Out of the Dust by Karen Hesse Review

Scholastic, Oct., 1997.
Hardcover, 160 pages.
Reading Level: Ages 9-12.
ISBN: 0590360809.
Ordering information:
Amazon.com.

Cover of Out of the Dust by
by Karen Hesse Billie Jo at fourteen is right smack dab in the middle of the Great Depression, the height of the Oklahoma dust bowl years, and her own struggle with adolescence. She is surrounded and immersed and choked and blinded by the omnipresent dust and the unrelenting wind. She's red haired, freckle-faced with a fondness for apples and as she says, a hunger for playing fierce piano. In fact, her only joy in life is playing the piano with gusto and abandon at the Palace Theatre with Mad Dog Craddock, Arley Wanderdale and the Black Mesa Boys. She loves it when folks sway in the aisles, grinning and stomping and snapping their fingers.

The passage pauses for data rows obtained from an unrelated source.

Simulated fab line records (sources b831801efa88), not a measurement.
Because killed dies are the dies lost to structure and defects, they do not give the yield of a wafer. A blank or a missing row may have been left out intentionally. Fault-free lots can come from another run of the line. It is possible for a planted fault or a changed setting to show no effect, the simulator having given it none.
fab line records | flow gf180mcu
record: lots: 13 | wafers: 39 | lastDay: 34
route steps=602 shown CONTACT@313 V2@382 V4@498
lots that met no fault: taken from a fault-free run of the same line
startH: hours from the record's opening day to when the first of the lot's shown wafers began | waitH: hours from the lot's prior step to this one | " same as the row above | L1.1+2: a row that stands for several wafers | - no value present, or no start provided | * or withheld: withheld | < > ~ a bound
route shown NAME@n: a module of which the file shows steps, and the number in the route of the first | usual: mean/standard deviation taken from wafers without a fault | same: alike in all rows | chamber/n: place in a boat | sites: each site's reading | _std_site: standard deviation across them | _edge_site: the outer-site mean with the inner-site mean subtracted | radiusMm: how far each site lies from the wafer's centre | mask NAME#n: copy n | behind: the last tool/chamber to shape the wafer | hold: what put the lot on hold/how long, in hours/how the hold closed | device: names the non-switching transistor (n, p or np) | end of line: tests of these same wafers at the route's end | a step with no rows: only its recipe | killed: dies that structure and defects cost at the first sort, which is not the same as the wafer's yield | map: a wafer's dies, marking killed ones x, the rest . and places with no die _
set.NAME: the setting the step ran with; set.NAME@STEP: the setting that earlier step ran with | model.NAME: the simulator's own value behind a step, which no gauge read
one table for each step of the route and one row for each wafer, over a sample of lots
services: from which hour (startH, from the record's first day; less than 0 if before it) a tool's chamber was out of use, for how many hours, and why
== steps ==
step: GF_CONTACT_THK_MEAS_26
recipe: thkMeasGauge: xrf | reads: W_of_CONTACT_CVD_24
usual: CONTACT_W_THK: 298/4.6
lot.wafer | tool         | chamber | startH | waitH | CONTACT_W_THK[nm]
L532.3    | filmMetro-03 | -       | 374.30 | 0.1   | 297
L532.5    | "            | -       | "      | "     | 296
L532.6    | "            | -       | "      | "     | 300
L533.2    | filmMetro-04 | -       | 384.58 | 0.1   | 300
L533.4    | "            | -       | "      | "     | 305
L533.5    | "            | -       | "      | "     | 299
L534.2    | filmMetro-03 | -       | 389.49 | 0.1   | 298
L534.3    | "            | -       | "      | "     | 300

Unfortunately, this joy is destroyed all too quickly just like the wheat in the parched, drought stricken fields whenever a dust storm comes. Billie Jo's life is changed forever when her daddy leaves a pail of kerosene by the stove, and her ma, thinking it was water, lifts it to pour to make Daddy's coffee. Instead, she makes a rope of fire that explodes into the pail of kerosene. When Billie Jo's ma runs out to get Daddy, Billy Jo picks up that burning pail of kerosene to try to save their house and throws the fire out the door onto her ma who becomes a column of fire. Billie Jo desperately tries to beat out the flames with her hands but it does no good. Billie Jo's precious piano playing hands get burned almost beyond recognition, and her ma dies in a matter of days along with the baby boy she was carrying. Now Billy Jo must cope with her grief and guilt along with the dust and the wind. Her daddy becomes distant and of no help as he tries to deal with his wife and newborn son's death along with the death of his farm from drought and dust and wind. Eventually, after a brief stint as a runaway, both Billy Jo and her daddy come to realize how much they are alike and how much they need each other. In Billie Jo's words, “Ma had been like a tumbleweed holding on for as long as she could, then blowing away on the wind. My father was more like the sod. Steady, silent, and deep. Holding onto life, with reserves underneath to sustain him, and me, and anyone else who came near. My father stayed rooted, even with my tests and my temper, even with the double sorrow of his grief and my own, he had kept a home.”

This book is one that begs to be read aloud. In fact it almost must be read aloud to grasp the true rhythm and beauty of Karen Hesse's free verse poems spoken in the first person by Billie Jo. The eloquence, the pain, the struggle, the fear, the rebelliousness of Billie Jo are captured so well by this narrative device. It is not a poetry book. It is a novel that just happens to be written as a series of poems about Billie Jo's life. Noting the recurring imagery of fire, red, dust and wind are critical to deeper understanding of this book. In fact, many of the poems carry the rhythm of the wind, its' howling force made evident. Also, Billie Jo's fierce piano playing rhythm is in several of the verses. It is all a part of the exquisite whole. As Billie Jo says, “And I know now that all the time I was trying to get out of the dust, the fact is, what I am, I am because of the dust. And what I am is good enough. Even for me.”

This is a book that will stay with me forever. Billie Jo taught me many lessons that all of us need to learn. " The way I see it, hard times aren't only about money, or drought, or dust. Hard times are about losing spirit, and hope, and what happens when dreams dry up." Eventually, Billie Jo realizes "that you can stay in one place and still grow." When her father meets a new, special woman named Louise, Billie Jo sees that hope and dreams and even fierce piano playing can return. As the book ends, Louise comes into the house bringing apples in a sack that she arranges in a bowl on the shelf. Billie Jo says, "Sometimes, while I'm at the piano, I catch her reflection in the mirror, standing in the kitchen, soft-eyed, while Daddy finishes chores, and I stretch my fingers over the keys and I play."

I think this book would make an excellent tool for beginning to teach concepts that are critical to understanding literature. There is so much symbolism, both of color and image not to mention foreshadowing, rhythmic patterns that reflect the action and free verse used to its' best advantage.

Just as I think Paul Zelinsky richly and rightly deserves the Caldecott Medal for Rapunzel, Karen Hesse richly and rightly deserves the Newbery Medal for the best children's book for Out of the Dust. Once again, it is not just a children's book. Everyone run, don't walk, to the nearest bookstore and buy this book for yourself. I think it will become a classic. By the way, make sure you have someone to read it to when you get home or maybe, just read it aloud for yourself.